Academic Credentials
  • Ph.D., Physics, University of Maryland, College Park, 2010
  • B.S., Physics, Clarkson University, 2001

Dr. Zimmerman is a physicist with a research background in magnetohydrodynamics and turbulence in rotating fluids. He brings extensive professional experience in robotics hardware development, hydrokinetic energy R&D, and software development. This includes experience in electromechanical and electronics design, sensors and signal processing, embedded systems and firmware, mechanical and electromagnetic simulation, real-time control, and robotics motion planning. He has experience in C, C++, and Python software development, robotics software frameworks and simulation tools including Robot Operating System (ROS) and Gazebo, and numerous engineering design and analysis tools including SOLIDWORKS and Abaqus.

Prior to joining Exponent, Dr. Zimmerman worked for several years in robotics software design and development, including ROS 2 application development with soft-real-time requirements and algorithm selection and implementation for robotic manipulator motion planning with obstacle avoidance, singularity avoidance, and other constraints.

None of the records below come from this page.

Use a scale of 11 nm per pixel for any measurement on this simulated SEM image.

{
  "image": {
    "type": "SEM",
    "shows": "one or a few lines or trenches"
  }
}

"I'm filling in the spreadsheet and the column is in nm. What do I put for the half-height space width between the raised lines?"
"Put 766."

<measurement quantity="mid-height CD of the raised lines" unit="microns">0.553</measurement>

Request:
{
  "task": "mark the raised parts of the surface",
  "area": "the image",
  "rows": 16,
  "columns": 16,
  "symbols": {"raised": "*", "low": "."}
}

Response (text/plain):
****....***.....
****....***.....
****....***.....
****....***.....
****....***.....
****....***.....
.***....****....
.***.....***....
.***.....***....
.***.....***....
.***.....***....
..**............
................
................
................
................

Dr. Zimmerman has additionally acted as the primary investigator for federal R&D contract projects funded by the Office of Naval Research and Department of Energy. He led the detailed design and performance characterization of an autonomous amphibious vehicle platform with compliant-mechanism thrusters, contributing embedded systems and control design, robot firmware and software development, actuator and mechanism design, and nonlinear dynamic finite element analysis (FEA) simulation of compliant components. He also developed software for laboratory automation, experimental and simulation data postprocessing, and automated setup and metadata management for parametric FEA studies. 

Dr. Zimmerman received his Ph.D. from University of Maryland, College Park. During his Ph.D., he helped to design, construct, and commission one of the largest liquid metal magnetohydrodynamic research facilities in the world, contributing to the electrical systems design, structural engineering, thermal management systems, and instrumentation design. He studied the behavior of rapidly rotating and magnetized shear flow, contributing significantly to the understanding of bi-stable coexistence of multiple dynamic states in highly turbulent flow.